(Originally posted in a slightly altered form at e-Literate)
A year or so ago I mentioned on my blog Hapgood that there were some oddities in data from Purdue's Course Signals results, results that have formed some of the basis for the strong version of learning analytics optimism. At that time I proposed that a substantial portion of the observed effect of Course Signals might be coming from a specific type of statistical error.
When Purdue updated those results a few weeks ago, I pointed back to those issues (still unresolved), expecting the critique to die the slow death it had last year. But things had changed. Michael Feldstein at e-Literate took up the issue, and pushed for a response to it. More people got involved. At this point the issue has reached the pages of both Inside Higher Ed and Times Higher Education.

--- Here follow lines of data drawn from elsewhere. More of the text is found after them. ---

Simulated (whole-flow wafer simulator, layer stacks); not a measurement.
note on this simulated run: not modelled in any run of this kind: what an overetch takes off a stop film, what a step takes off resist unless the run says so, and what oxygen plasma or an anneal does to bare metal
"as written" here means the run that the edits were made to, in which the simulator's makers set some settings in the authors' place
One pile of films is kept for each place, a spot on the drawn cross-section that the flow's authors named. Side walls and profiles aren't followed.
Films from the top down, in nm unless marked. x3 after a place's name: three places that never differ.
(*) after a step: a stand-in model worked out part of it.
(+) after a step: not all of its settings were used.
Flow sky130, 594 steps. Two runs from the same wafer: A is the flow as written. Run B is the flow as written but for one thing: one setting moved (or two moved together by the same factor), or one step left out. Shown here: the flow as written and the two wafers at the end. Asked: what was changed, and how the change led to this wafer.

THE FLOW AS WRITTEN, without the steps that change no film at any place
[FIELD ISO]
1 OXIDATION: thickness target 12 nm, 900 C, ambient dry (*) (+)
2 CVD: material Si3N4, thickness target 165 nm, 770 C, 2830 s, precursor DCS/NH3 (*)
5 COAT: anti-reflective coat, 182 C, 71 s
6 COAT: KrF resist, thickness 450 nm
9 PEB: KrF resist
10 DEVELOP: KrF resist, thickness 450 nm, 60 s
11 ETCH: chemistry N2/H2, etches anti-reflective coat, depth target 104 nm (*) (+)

If you are considering any analytics software at your institution, you need to be familiar with this issue, not so much because of the issues it raises with Course Signals, but because it highlights the sorts of questions we are nor asking enough when presented with efficacy research and case studies.
So here's a quick summary to get you up to speed.
What is Course Signals? Why is it important?
Course Signals is a software product developed at Purdue University to increase student success through the use of analytics to alert faculty, students, and staff to potential problems. Through using a formula that takes into account a variety of predictors and current behaviors (e.g. previous GPA, attendance, running scores), Course Signals can help spot potential academic problems before traditional methods might. That formula labels student status in given course according to a green-yellow-red scheme that clearly indicates whether students are in danger of the dreaded DWIF (dropping out, withdrawing, getting an incomplete, or failing)
While the product is used to to improve in-class student performance, the product is most often discussed in in a larger frame, as a product that increases long-term student success. The product has won prestigious awards for its approach to retention, and the product is particularly important in the analytics field, as its reported ability to increase retention by 21% makes it one of the most effective interventions out there, and suggests that technological solutions to student success can significantly outperform more traditional measures.
What problems were found in the data supporting the retention effects?
Purdue had been claiming that taking classes using CS technology led to better retention. Several anomalies in the data led to the discovery that the experiment may suffer from a "reverse-causality" problem.
One such anomaly was an odd "dose-response" curve. With many effective interventions, as exposure to the intervention increases, the desired benefit increases as well. In the recent Purdue data, taking one Course Signal-enhanced course was shown to have a very slight negative benefit, while taking two had a very strong benefit.
The story became even more complex when older data was examined. Early in the program taking one CS-enhanced course had a very substantial impact on retention, nearly equal to taking two CS-enhanced classes. But as the program expanded over the years, taking one CS-enhanced class started to show no impact at all. This behavior is not consistent with Course Signals causing higher retention.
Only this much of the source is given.